Eighteen minutes into Lucy Connolly’s surprise appearance at Reform UK’s rally-conference in Birmingham, I turned around and scanned the faces in the auditorium. The crowd was bathed in turquoise light. Pints of lager were held tightly in plastic cups. People seemed to be leaning forward, half on their seats, tilting towards Connolly. I noticed three women: they were middle-aged and part of a demographic that has broken towards Nigel Farage’s party in the last year to the extent that Reform now has marginally more support among women than Labour.
It was the most telling moment of the two-day conference. Thousands of words have been wasted by the media trying to work out if Reform is aesthetically “camp” or “whacky” or “end of the pier” or “daytime television-coded”. But here was, if the polls are to be believed, a convicted prisoner and self-confessed racist being crowned by the next government as a blessed saint and a bleeding martyr for their cause, a cross between Nelson Mandela and Kyle Rittenhouse. Connolly was treated as normal, not aberrant. Nobody around me believed she had done anything wrong.
Connolly, interviewed on stage by the Daily Telegraph’s Liam Halligan and Allison Pearson, was talking about her son Harry. Fourteen years ago, Harry died – a catastrophic blow to Connolly’s family made worse by NHS negligence. Harry’s death, she and her partner Ray believed, was preventable. The tragedy continued to colour her life in unexpected ways. She felt she could not really be hurt anymore: as a mother, the worst thing that could happen to her had already come to pass. She talked about this softly and slowly. The thousands of Reformers in the stands around the stage listened along as quiet as church mice.
I looked at each of the three women in turn. Each of them was silently crying, while their partners held their hands.
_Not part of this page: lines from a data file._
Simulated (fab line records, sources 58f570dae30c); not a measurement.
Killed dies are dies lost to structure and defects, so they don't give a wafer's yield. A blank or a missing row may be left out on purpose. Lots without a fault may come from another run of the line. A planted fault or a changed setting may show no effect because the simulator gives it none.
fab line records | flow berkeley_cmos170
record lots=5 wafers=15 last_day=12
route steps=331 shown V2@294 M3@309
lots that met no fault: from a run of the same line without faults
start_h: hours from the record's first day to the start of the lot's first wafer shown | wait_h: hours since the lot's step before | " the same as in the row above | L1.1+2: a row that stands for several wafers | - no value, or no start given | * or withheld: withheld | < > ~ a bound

On the evening of Monday 29 July last year Lucy Connolly posted on X. It was a few hours after three girls were murdered at a Taylor Swift-themed dance class in Southport. Rumours circulated online that the killer was an asylum seeker, a Muslim who had crossed the channel on a small boat to enter England. Connolly, afraid for the safety of her 12-year-old daughter (she would later describe herself in court as a “ridiculously overprotective mother”) sent the following tweet:
“Mass deportation now, set fire to all the fucking hotels full of the bastards for all I care, while you’re at it take the treacherous government and politicians with them. I feel physically sick knowing what these families will now have to endure. If that makes me racist so be it.” The post was deleted three and a half hours later, but not before it had been reposted 940 times and been viewed 310,000 times on X.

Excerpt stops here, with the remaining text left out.